MARVIN DEAN NOOR, PETITIONER,
v.
M. MARTELL, WARDEN (A), RESPONDENT.



ORDER RE: MAGISTRATE JUDGE'S FINDINGS AND RECOMMENDATIONS

Based on a prison disciplinary action taken against him, petitioner Marvin Dean Noor filed this petition for writ of habeas corpus pursuant to 28 U.S.C. § 2254. As petitioner is a state prisoner proceeding pro se, his case was referred to a United States Magistrate Judge pursuant to § 636(b)(1)(B) and Local General Order No. 262. On April 30, 2009, the Magistrate Judge recommended that the court deny respondent's motion to dismiss petitioner's habeas action as moot. Respondent filed timely objections, and the court now reviews the Magistrate Judge's Findings and Recommendations de novo. 28 U.S.C. § 636(b)(1)(C); Fed. R. Civ. P. 72(b)(3).

In 1980, petitioner plead guilty to first-degree murder and was sentenced to life imprisonment with the possibility of parole. (Habeas Pet. ¶ 4.) Petitioner has been eligible for parole since 1993 but has been denied parole six times, including the most recent denial in October 2005. (Resp't's Mem. Ex. B.) In July 2006, petitioner was charged with the rules violation of "Inappropriate Conduct in the Visiting Room" based on his alleged "excessive contact" with his wife during a supervised visit. (Id. Ex. A at 3-4.) Although petitioner denied the charges, he was found guilty and, as a consequence, was placed on "no-visit" status for ninety days and assessed thirty days "loss of behavioral credit." (Id.) After exhausting his administrative and state judicial remedies, petitioner filed this habeas action, seeking to expunge the 2006 prison disciplinary action and findings from his record. (Habeas Pet. ¶¶ 10-13.) Respondent now moves to dismiss petitioner's action as moot because the no-visit status has long since expired and the loss of the behavioral credit will not impact petitioner's duration of confinement.

In determining that petitioner's claim is not moot, the Magistrate Judge relied on Bostic v. Carlson, 884 F.2d 1267 (9th Cir. 1989), which held that "[h]abeas corpus jurisdiction [] exists when a petitioner seeks expungement of a disciplinary finding from his record if expungement is likely to accelerate the prisoner's eligibility for parole." Id. at 1269. Fifteen years after Bostic, the Ninth Circuit explained that the use of the term "likely" was intended to identify "claims with a sufficient nexus to the length of imprisonment so as to implicate, but not fall squarely within, the 'core' challenges identified by the [Supreme Court in] Preiser" v. Rodriguez, 411 U.S. 475 (1973). Docken v. Chase, 393 F.3d 1024, 1031 (9th Cir. 2004); see Preiser, 411 U.S. at 487-89 (identifying claims that are "within the core of habeas corpus" as those that attack "the very duration of [a prisoner's] physical confinement" by seeking immediate release from or a reduction in the length of confinement).
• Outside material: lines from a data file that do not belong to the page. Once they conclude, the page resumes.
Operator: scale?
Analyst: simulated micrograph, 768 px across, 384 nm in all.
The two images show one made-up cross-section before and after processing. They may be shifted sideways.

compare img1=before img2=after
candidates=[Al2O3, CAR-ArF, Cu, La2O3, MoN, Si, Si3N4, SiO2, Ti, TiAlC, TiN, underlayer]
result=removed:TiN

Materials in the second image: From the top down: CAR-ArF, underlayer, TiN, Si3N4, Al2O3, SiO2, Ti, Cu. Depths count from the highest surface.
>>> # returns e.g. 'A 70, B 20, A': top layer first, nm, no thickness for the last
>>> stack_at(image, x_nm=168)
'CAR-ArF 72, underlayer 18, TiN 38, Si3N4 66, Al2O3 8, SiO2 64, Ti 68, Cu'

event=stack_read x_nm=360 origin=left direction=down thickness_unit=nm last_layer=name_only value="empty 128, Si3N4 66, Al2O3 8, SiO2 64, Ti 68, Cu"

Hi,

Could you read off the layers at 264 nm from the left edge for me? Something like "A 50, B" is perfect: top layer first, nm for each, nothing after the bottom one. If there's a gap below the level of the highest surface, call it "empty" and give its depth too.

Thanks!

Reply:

As mootness was not at issue in Bostic, its standard of allowing habeas jurisdiction when "expungement is likely to accelerate the prisoner's eligibility for parole" must be considered in light of precedent that directly addresses the issue before the court: whether petitioner's claim is now moot.

"A case becomes moot when 'it no longer present[s] a case or controversy under Article III, § 2, of the Constitution.'" Wilson v. Terhune, 319 F.3d 477, 479 (9th Cir. 2003) (quoting Spencer v. Kemna, 523 U.S. 1, 7 (1998)) (alteration in original). Based on § 2254's jurisdictional requirement that a petitioner be in "custody" at the time of seeking habeas relief, a claim is potentially moot if the very "custody" the petitioner challenges terminates.*fn1 Spencer, 523 U.S. at 7; Williamson v. Gregoire, 151 F.3d 1180, 1182 (9th Cir. 1998). When the challenged "custody" has terminated, a petitioner may nonetheless avoid dismissal of a habeas petition as moot if "some concrete and continuing injury other than the now-ended ["custody"]--some 'collateral consequence' of the conviction--" remains. Spencer, 523 U.S. at 7; see Carafas v. LaVallee, 391 U.S. 234, 237 (1968) (explaining that collateral consequences are "'disabilities or burdens [which] may flow from'

[a] petitioner's conviction," thereby giving the petitioner "'a substantial stake in the judgment of conviction which survives the satisfaction of the sentence imposed on him'") (first alteration in original).

The existence of collateral consequences that may avoid dismissal of a habeas petition as moot can either be presumed or proven. Spencer, 523 U.S. at 8. For example, collateral consequences are presumed when a habeas petition attacks a criminal conviction. Id. (citing Sibron v. New York, 392 U.S. 40, 55-56 (1968)). On the other hand, the presumption of collateral consequences does not apply to a habeas petition that seeks to reverse a revocation of parole. Id. at 14.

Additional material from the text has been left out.